[quagga-users 14482] Re: Issues with Routes in FreeBSD / PfSense New to Release 1.0

Sun Oct 30 07:08:44 GMT 2016

So here are the responses from Pfsense and another user in the forum:



I looked at the changelog too, and didn't see anything that would fix this.  The main problem is that when Quagga restarts, it doesn't recognize the routes that it previously put in there, so it pulls them in as "kernel" routes and they will always take precedence.  That's why it works fine until Quagga is restarted (which is basically kill & start, there is no graceful restart in Quagga).  Since the rib_sweep_table() function isn't used anymore, when it starts up it doesn't remove routes from the list of kernel routes that it previously put there (which it flags as RTF_PROTO1, or "1" in netstat -r).  I don't see how they aren't having more issues with this, unless the common scenario is that Quagga never gets restarted unless the whole OS is restarted.

I don't see why kill -9 matters here, because it worked fine before v1.0, and there is no graceful restart capability in Quagga.  Ideally pfSense could use the Quagga VTY to make changes live without restarting, and then write changes to the config files for the next time it starts up, but I doubt anyone wants to take on a project like that.

If you want more details let me know, but it would probably make more sense to discuss on the Quagga list instead of here.


Jimp from pfsense team:

That sounds like the issue. Preventing it from restarting is a hackish workaround no matter what signal is used. It will get restarted at some point and failing to recover gracefully is a regression in quagga's behavior in 1.x.

It needs to recognize the flags it sets on routes in the table, and it isn't. Hopefully someone at Quagga can pick up and run with that on their list.

Can anybody comment ? Since this bug has been in the code for 8 months now ... or more ...

So as per Martin, he thinks what is triggering the issue is the use of -9 to terminate quagga process in pfsense rc scripts. I did submit the debug logs to Martin... not sure if you need more. And no, I have no tested the routers yet while eliminating -9 from pfsense scripts.

So as per Martin, he thinks what is triggering the issue is the use of -9 to terminate quagga process in pfsense rc scripts. I did submit the debug logs to Martin... not sure if you need more. And no, I have no tested the routers yet while eliminating -9 from pfsense scripts.

Martin: Please see below response from a person in pfsense forum:

I see Martin's reply to you on Oct. 10, but I don't see anything after that.  Are you emailing him off-list?

I was looking through the Quagga code last night, and found something that I'm wondering whether or not could be the problem.  Quagga (zebra daemon) puts routes into the kernel with flag "1" (RTF_PROTO1, see netstat man page).  When zebra starts up it's supposed to ignore (filter out) any kernel routes with flag "1" because it should assume it put those there to begin with.  I think before Quagga version 1 this was working, and in version >= 1 it pulls in those kernel routes into the zebra RIB.

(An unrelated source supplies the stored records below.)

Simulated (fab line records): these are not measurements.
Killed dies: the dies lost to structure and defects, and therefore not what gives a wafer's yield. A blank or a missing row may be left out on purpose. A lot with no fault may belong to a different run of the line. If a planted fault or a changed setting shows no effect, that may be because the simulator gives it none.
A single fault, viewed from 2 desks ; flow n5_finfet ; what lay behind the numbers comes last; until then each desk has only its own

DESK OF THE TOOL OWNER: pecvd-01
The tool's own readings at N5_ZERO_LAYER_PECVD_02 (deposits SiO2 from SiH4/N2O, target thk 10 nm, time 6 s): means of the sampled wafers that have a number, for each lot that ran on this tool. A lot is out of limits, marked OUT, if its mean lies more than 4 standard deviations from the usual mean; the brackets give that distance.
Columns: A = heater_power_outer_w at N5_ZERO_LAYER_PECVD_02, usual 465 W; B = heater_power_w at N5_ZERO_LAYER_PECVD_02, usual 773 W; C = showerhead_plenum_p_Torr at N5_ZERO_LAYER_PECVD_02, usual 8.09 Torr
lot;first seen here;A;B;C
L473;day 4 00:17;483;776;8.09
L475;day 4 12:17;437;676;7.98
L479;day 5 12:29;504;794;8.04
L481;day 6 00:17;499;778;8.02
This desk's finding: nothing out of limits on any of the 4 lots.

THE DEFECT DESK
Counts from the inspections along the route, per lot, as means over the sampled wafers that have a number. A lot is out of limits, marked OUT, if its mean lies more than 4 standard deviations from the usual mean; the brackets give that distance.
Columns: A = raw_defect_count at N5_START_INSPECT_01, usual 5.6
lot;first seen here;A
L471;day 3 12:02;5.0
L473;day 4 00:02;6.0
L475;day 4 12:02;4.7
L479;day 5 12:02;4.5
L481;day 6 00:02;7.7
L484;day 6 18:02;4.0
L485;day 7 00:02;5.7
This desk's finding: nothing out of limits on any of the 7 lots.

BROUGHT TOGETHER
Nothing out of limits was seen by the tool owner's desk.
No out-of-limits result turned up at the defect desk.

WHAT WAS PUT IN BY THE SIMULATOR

If I reboot a firewall and go to OSPF -> Status -> Zebra routes, I see a bunch of OSPF routes but barely any K (kernel) routes.  If I make any change on the Global Settings or Interface Settings tab quagga restarts, and then when looking at the zebra routes it is filled with kernel routes (one for each OSPF route).

Can you ask Martin to look at this:
Commit: https://github.com/Quagga/quagga/commit/0d0686f98e64017415071e590bde262f0ab5a4c9

File: zebra/zebra_rib.c
Function: rib_sweep_table

This function is commented out starting in version 1, but it was used in version 0.99.24.  There is a block of code in it:

Code: [Select]

if (rib->type == ZEBRA_ROUTE_KERNEL &&
    ret = rib_uninstall_kernel (rn, rib);
    if (! ret)
        rib_delnode (rn, rib);

The rib_weed_tables function that is still being used doesn't seem to do this same thing, from what I can tell.  This URL shows them side-by-side: https://fossies.org/diffs/quagga/

If you can point me to the thread where you are discussing this with Martin, I can pass this along to him if you prefer.

Just seeing this now...

On 3 Oct 2016, at 18:13, Reqlez Guy wrote:

https://forum.pfsense.org/index.php?topic=111108.0
> When triggering failover ... the failover link does not work with
> version 1  .... reverting back to .99 no problems. Pfsense Team seems
> to think it's something regarding Zebra restart... Several users have
> confirmed this issue. See thread for further info.

What is the "normal" version of Quagga in PfSense? (i.e. output of
"zebra -v")
Is this 1.0.20160315 ?

Can you post the output of a "zebra -v" from it (it should give some
compile options as well)
And what is the base OS? FreeBSD 10?

We are just about trying to get a new version out. If you are able to
compile your own
version, then it might be worthwhile to download and build from the
latest git master.

- Martin Winter